The review board's report makes it clear that the "failure is not an option" ethos - Kranz calls it "the creed we all live by" in his book - is a double-edged sword for NASA. To be sure, the philosophy has promoted a can-do spirit and, in the case of Apollo 13, spurred the kind of ingenuity that saved astronauts' lives.
But the board's report shows that the no-failure credo has also led to the creation of an environment in which agency managers, engineers and other employees are discouraged from raising concerns about safety. Before and during the Columbia mission, even hinting at potential failure - in the sense, for example, of declaring that foam insulation could cause or had caused more damage than previously assumed - was clearly not a viable option.
The report's central conclusion - that NASA failed to heed the management, cultural, and organizational lessons of the 1986 Challenger disaster, and still operates in an environment in which the way the agency is run threatens the safety of spacecraft and the people who fly them - is the most damning indictment of an agency I have seen in nearly 14 years covering the federal bureaucracy.
But what's more chilling is that even now, NASA seems more concerned with the can-do imperative of launching another shuttle as quickly as possible than with taking several steps back to review the cultural and organizational issues that led to the loss of both the Challenger and the Columbia.
From the moment the Columbia disintegrated, the agency's "find it, fix it and fly it" approach has focused squarely on how quickly the next shuttle mission can be launched. Shortly after the incident, NASA officials began talking about flying again in the fall of this year. As recently as early August, they were expressing a hope of launching the shuttle Atlantis in early March 2004.
In the wake of the investigation board's report, NASA Administrator Sean O'Keefe has backed off the gung-ho approach. In an op-ed piece in The Wall Street Journal the day after the board's report was released, O'Keefe pledged to comply with all of its recommendations and acknowledged that the agency had "a long way to go" to restore its capacity to explore space. "In this assignment, failure is not an option," he wrote.
But earlier this month, Richard Covey, a former astronaut who is now a senior executive at Boeing and the co-leader of NASA's Return to Flight Group, told reporters that NASA might not be able to fix all of its management problems before starting shuttle flights next year. At the same press conference, NASA Deputy Administrator Fred Garvey, asked about the need for cultural changes, said, "it would be difficult for me to define to you what the NASA culture is."

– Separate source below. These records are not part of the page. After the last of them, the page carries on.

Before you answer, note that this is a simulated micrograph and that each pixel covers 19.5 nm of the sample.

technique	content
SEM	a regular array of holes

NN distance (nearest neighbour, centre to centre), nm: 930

Any serious examination of the future of the space program would start by attempting to define that culture, and by asking the question of whether the risks of human space flight - especially in the aging, extraordinarily delicate shuttles - outweigh the rewards. But that question was taken off the table the very day the Columbia was lost. "Mankind is led into the darkness beyond our world by the inspiration of discovery and the longing to understand," President Bush said in an address to the nation. "Our journey into space will go on."
The board's report on NASA's capacity to undertake that journey is long on accusations, but short on detailed prescriptions for overhauling the agency's organizational structure, altering its relationships with its contractors, and changing its approach to space flight in general and shuttle launches in particular. So now that's NASA's job - and there's no getting around the fact that it will be a long slow, and painful one, which will meet internal resistance every step of the way.
The list of agencies that have been able to successfully change their cultures in this kind of dramatic fashion is short indeed. But to even consider launching further shuttles until that process is complete runs the grave risk of further compounding the loss of the Challenger and the Columbia.
NASA has an extraordinarily difficult challenge ahead. And it can only start with the frank acknowledgment that failure is an option at every step of the process.